CLEVELAND, OH (WOIO) - Parents need to be aware that truly dangerous apps exist and, believe it or not, are readily available to children.
Dr. Kathleen Stansberry is an Assistant Professor with Cleveland State University who is an expert in the field of social media, apps and the internet.
"Parental involvement with media activity is something that should be well ingrained their entire life. Limits should be set early," Dr. Stansberry advised.
But before you listen to her as an expert she's also a parent.
"My son, my 7-year-old in particular, we spend a fair amount of time online but we do it together," she said.
We went to Dr. Stansberry to ask what new technologies are out there that parents need to look for on their kid's phone, tablets and computers. Our first topic, apps that are actually hidden vaults. We found one called Calculator Plus, but it is absolutely not a calculator. It's a false front that once you open the app, you need a password, from there you have access to files in which to hide pics and videos.
"That would be a huge red flag that there's something going on that my child doesn't want me to be aware of, or doesn't want anyone to be aware of. And it's natural to want privacy but to actively go through the process of hiding something, that's not going to work," explained Dr. Stansberry.

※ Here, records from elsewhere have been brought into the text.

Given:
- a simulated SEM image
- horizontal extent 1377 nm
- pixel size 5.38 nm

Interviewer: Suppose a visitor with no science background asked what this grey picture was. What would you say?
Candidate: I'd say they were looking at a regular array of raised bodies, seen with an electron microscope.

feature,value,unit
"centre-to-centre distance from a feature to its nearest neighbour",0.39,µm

The next type of app and website of concern is the continued popularity of anonymous chat sites, which also have app versions. What started with Chat Roulette has exploded into sites like Omegle. When you search Omegle on Google you might be surprised what its tagline is, "Talk to Strangers!".
"I feel like, didn't we tell our kids our entire lives not to talk to strangers?" questioned Dr. Stansberry as she shows us around the site.
The concerning part about an app like Omegle is there is no sign up, no email address to register to, no phone number meaning no real way to track back who's posting what. You click and instantly start texting a complete stranger.
For a demonstration with the professor we used the internet version of Omegle and in a split second we were connected to a stranger who said she was a 21-year-old woman. In seconds she was telling us to look her up on another anonymous app kik. There, we find a pic of her, or who she says she is and she tells us she's glad we texted and she's bored.
"So this seems innocent enough," we said to the professor.
"Probably not," Dr. Stansberry replied.
The next question, "I'm assuming this is going to go a different direction?"
"I imagine," stated the professor.
And then again in a matter of second she directs us to a third app, to see another pic. When we click on that, we get a pic of a half-naked woman in a t-shirt. And this is clearly heading down a different path.
So we asked Dr. Stansberry, "That conversation that happened so quickly what does that say that you?"
"It shows out how easy it is to first, go from site to site. So it's not enough to talk about one dangerous site, or dangers apps. It's not one location. It's that your phone and your computer and the web in general facilitates a lot of interactions. A lot of them are good. A lot of them are not," warned Dr. Stansberry.
In defense of Omegle on its homepage at the very bottom in small print is this warning: Parental control protections (such as computer hardware, software, or filtering services) are commercially available that may assist you in limiting access to material that is harmful to minors. And then they provide a link to some of the products available.
Bottom line according to Dr. Stansberry parents need to have a working relationship with their kids and the types of media their using before you just hand them a phone for the first time.
"It's a conduit into a massive amount of people. So just as you wouldn't, I don't know, send your kid into a crowded auditorium full of people and say 'ohh go make some friends' and not monitor them, you can't do that with a phone either," she explained.
According to Dr. Stansberry there are two devices and apps parents can use for protection. First parental controls:
"Parental control tend to be more related to maybe making things not available or you can, there are apps, so you can have the phone shut off or you can only use apps for a certain amount of time," the professor said.
And there are things called nanny controls:
"If a child downloads a new app, maybe you can get a ping on your phone or an alert. So you are actually connecting your phone or your technology with your child's."
The apps and the kids are getting smarter, and parents have to try and keep up.